Geometry and calculus come together beautifully to help us understand the areas and shapes that are formed when we analyze functions. In calculus, when we talk about integrating a function, what we're often doing is finding the area under a curve represented by that function.
This idea of using geometric shapes to solve integrals is called geometric integration. It's especially useful in cases where the function leads to simple geometric regions such as rectangles, triangles, or circles. These shapes have well-known area formulas, which can make solving the integral straightforward.
In our example, the function is constant, which forms a simple rectangle on the coordinate plane. Recognizing this link to a rectangle allows us to quickly determine the definite integral by using basic geometry to calculate the area.

Finding the area under a curve is a key part of understanding integrals in calculus. A definite integral gives you precisely this: the area between a function's curve, the x-axis, and the limits of integration.
The area is calculated differently depending on the shape made by the curve. However, the basic principle remains the same — you're essentially measuring how much space is occupied beneath the curve. For different types of functions, this area can look different:

• For linear functions, it might form a trapezoid.
• For quadratic functions, it might form a parabolic section.
• For constant functions, like in our exercise, it forms a simple rectangle.

All these are just different ways to visually understand what the integral measures, which is the accumulated value of the function over a certain interval.

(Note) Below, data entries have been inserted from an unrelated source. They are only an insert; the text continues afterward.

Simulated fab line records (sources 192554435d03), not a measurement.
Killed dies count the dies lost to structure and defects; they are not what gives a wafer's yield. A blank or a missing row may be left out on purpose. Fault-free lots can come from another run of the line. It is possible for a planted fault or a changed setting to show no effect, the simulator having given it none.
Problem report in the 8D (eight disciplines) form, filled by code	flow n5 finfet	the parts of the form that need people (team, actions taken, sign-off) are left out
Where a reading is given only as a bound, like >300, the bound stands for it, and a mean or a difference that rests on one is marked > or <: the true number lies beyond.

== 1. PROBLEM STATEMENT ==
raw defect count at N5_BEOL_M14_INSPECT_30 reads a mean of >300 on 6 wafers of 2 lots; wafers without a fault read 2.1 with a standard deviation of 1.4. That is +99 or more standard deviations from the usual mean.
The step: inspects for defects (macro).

A constant function is one that stays the same no matter what the input is. This means it plots as a horizontal line on a graph. For example, the function in our exercise, \( f(x) = 3 \), remains at 3 for any value of \( x \).
When integrating a constant function over a specific interval, the process is made easier because the shape we need to consider is always a rectangle. This is because the function doesn't change; it consistently produces the same output, resulting in a flat horizontal line.
The area under this horizontal line (the definite integral) is simply the height of this line times the width of the interval. In the example given:

• The height (the value of the function) is 3.
• The width (the interval from 2 to 6) is 4.

Therefore, the integral's value is just \(3 \times 4 = 12\), illustrating how easily areas can be calculated using constant functions.